The code that the other user provided will instead get the last day of Month X without having to do all those steps. It’s doing something in the background to get the same data, but the coder doesn’t have to worry about exactly how because they can trust it will work as expected.
It ultimately boils down to the user carving out a round piece of wood, fitting it on an axle and bolting it on, then to find someone already has cheap wheels for sale that are more stable than what they just made.
Thanks!
You’re welcome! A big part of coding is finding how other people solved the problems you’re solving and finding how to incorporate their work into yours.
In the example you gave, wouldn’t the year be off by one when
param2.month
is 12?I was transcribing it from memory and that exact problem cost me like two hours when I was writing it the first time. Well spotted, now write me a unit test for that case.
Y’know, I legitimately said to myself “I bet they were writing that from memory and just forgot the edge case. I wonder if that was a problem when doing it originally?” before I wrote that comment. 😂 Time to get some Spock tests set up!
Unix epoch time in UTC, making sure that your local offset and drift are current at the time of conversion to UTC…
i don’t even care if its wrong, I just want the code to be readable.
You should care if it’s wrong.
at the resolution of clock drift in milliseconds when I’m running reports that are, at most, only specific to the day?
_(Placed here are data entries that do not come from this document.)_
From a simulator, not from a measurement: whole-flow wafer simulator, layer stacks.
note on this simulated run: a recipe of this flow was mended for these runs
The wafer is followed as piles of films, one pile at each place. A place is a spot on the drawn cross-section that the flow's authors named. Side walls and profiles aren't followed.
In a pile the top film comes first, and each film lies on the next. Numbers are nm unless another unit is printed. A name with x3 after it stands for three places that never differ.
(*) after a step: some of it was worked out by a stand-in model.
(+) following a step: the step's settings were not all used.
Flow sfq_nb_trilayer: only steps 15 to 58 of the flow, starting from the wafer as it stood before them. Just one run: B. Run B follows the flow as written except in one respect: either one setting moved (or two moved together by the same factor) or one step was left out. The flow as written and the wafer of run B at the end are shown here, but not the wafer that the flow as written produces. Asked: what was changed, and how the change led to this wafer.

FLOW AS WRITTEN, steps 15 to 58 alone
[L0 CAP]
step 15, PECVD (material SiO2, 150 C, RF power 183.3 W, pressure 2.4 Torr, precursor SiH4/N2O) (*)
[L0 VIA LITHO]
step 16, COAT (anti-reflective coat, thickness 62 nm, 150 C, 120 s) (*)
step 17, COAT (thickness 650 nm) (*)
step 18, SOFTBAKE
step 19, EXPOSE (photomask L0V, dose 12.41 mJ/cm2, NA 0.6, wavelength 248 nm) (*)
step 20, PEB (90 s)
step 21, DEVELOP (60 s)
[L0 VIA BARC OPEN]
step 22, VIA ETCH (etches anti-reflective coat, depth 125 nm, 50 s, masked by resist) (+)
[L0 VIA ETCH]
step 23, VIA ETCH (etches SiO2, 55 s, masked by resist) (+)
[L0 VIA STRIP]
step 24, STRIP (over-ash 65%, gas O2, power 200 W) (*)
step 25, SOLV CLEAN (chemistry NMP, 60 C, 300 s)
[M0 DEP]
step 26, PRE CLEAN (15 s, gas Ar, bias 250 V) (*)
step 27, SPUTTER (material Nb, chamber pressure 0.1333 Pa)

Clock drift? No. Time zones? Probably.
not really time zones either outside the edge case where a data point exists within delta of midnight so that the time zone drift would result in a date change
Time zones change. Relative times without time zones don’t make sense.
All dates and times shall be stored and manipulated in Unix time. Only convert to a readable format at the top of the UI, and forget trying to parse user inputs :P that’s just impossible
I picture this being read by the fred armisen “believe it or not, straight to jail” character
Unix epoch time is wrong too, as it doesn’t include leap seconds, meaning your time difference will be off by up to 15 seconds.